Castles in the Sand

When the waters rise, will our castles remain?

Chain link fence

Note: I actually wrote both this and the previous post last week before the latest graphic image and news of the man and his daughter drowning in the Rio Grande while attempting to cross to come to the US. Countless pieces have been shared specifically about this image and what it represents, including an excellent one by The Washington Post’s Philip Kennicott.

My last post went in-depth on what the word “Samaritan” actually means and how we should consider it for today. That focused on the parable of the Good Samaritan and applying it on an individual one-on-one basis.

Now I’d like to look at what that means on a larger scale. Dehumanizing groups of people has always been a part of human history, and if anything, it is stronger than ever today. When the most powerful person on earth has spoken repeatedly of groups of people as “drug dealers, criminals, and rapists,” due only to their nationality, saying “these aren’t people. These are animals” about anyone (even gang members), and professing entire groups of people as “the enemy of the people” simply because they report things he doesn’t like (even if provably true), we need to reevaluate.

I mentioned in the previous post about the need to try to place ourselves in tragic moments to better identify and empathize with the victims. It forces us to actually reckon with issues rather than claiming “that would never happen in my community.” It forces us to really evaluate what matters most.

We need to do the same when we hear stories about genocide and persecution taking place in other countries across the globe and ask ourselves what we would do in those situations. Obviously imagining is not experiencing the real thing, but so many of us (myself included) have no idea what it feels like to be a refugee and literally take what little you have and flee on foot thousands of miles in hopes of asylum in a new country.

Imagine being in that situation with your newborn child: running away from the only home you know to flee violence and try to ensure the safety of your baby, only to reach the border of the place you’ve been told is the land of opportunity, begging for sanctuary and having your child ripped from your arms and essentially thrown into a cage under inhumane living conditions. Maybe you never see them again. Maybe you do, but the traumatic experience at such a young age means they never trust you again. Imagine being demonized by the people of that country for doing this, told that if you cared about not having your child ripped out of your arms you never should have come.

Imagine feeling as if you literally have no place to go, no options to pursue, to care for your family and keep them safe. And then imagine people hearing that about you and responding, “well, if they couldn’t take care of them, they shouldn’t have had a family to begin with.” If you found yourself thinking “yes, but…” or anything similar while going through these last few paragraphs, please go back and try again. Step out of your worldview for just a moment and really try to grasp what this must feel like for someone.

I’ve heard people argue that this level of empathy and redefining of neighbor (following the definition Jesus gave us) is all fine and good on an individual basis, but we can’t run a nation based on this principle. To be fair, there is some validity to that, which is a key part of why Jesus focused not on politics but on people. However, my issue is when the same people who say we can’t apply this principle on a national level try to claim that we have (or need to have) a “Christian” nation.

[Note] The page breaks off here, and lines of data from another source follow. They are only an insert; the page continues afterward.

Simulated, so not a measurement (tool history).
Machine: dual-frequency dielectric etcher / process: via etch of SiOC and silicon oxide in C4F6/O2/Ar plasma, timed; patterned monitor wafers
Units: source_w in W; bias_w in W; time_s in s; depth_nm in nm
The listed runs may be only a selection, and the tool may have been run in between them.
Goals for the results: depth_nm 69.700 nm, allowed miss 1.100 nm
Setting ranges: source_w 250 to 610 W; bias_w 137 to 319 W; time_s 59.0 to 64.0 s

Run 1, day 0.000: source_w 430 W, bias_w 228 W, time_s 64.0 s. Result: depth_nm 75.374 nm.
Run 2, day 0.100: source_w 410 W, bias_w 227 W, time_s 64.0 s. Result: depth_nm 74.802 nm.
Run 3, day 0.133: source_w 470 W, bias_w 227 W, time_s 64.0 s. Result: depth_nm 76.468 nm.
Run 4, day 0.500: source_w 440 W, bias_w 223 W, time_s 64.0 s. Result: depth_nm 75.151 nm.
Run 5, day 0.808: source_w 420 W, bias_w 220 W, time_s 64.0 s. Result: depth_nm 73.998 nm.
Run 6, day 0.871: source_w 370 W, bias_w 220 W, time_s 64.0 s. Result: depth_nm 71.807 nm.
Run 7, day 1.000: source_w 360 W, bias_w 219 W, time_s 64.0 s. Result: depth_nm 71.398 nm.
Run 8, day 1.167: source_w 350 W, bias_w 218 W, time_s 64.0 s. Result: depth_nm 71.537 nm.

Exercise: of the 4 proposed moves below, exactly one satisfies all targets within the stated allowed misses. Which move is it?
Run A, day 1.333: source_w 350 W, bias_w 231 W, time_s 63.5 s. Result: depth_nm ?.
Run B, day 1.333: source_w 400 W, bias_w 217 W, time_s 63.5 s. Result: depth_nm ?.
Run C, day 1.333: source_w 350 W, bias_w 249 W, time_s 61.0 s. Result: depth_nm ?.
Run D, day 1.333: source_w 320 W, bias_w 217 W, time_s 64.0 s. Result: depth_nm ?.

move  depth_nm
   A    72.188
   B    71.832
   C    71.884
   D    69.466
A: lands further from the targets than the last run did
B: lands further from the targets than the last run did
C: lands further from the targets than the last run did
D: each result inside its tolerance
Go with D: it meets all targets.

Those two claims (don’t apply Christian ethics at the national level while building a Christian nation) are fundamentally incompatible. Either we have a secular nation (which in no way means anti-Christian; it simply means not adhering to any one religion over any other on a national level – also known as the First Amendment) with rules based not on the commands of Christ but on the fundamental needs of a well-run state, or we have a Christian nation, which by definition would have to adhere to the commands of Christ or lose its status as a Christian nation. And we can’t look to ancient Israel for an example and claim they had walls and isolated themselves from their neighbors. Jesus established an entirely new covenant with all the people of the world, who are made equal in him (Galatians 3:28).

America is not the chosen people and promised land of God any more than any other nation. Search the Bible; God has made no promises to this country. Instead, you’ll find many words about supporting those in need, and God caring for the oppressed and bringing down oppressors. You’ll find Matthew 25:45, when he says that what we did not do for the least of these, we did not do for him.

I don’t have answers to these hugely challenging political questions about borders and security. But Jesus made it abundantly clear how those who profess to follow him must treat others. And just as Jesus focused on people over politics, we are called to go and do likewise.

Our rhetoric is incredibly dangerous. It takes very few steps to go from dehumanizing a group of people with our words to literally leading them to the slaughter (simply look to our own history with Native Americans or slaves, Germany in World War II, or so many other examples in history). And history is not kind to those memories; even now we can look back to the numbers of Jews who sought asylum from Hitler in the United States and were rejected. We were complicit in their deaths.

I’m not saying we will get to the point of the holocaust from a literal perspective; what I’m saying is from a Christ perspective, we already have. Just as Jesus tells us that it’s not enough to not physically commit adultery, but even looking at someone with adulterous thoughts is as bad as committing the deed, simply thinking of others as less than us already reveals a threshold we’ve crossed in our minds. We cannot love God without loving our neighbor, and Jesus made clear our neighbor is everybody.

If we truly believe that in Christ, there is no Jew or Gentile, then quite literally there is not a single person on earth who is inferior. To think otherwise is heartbreaking and can lead down a path politically to horrific events of history.

Let us heed the call of Jesus at the end of the Good Samaritan parable. Go and do likewise.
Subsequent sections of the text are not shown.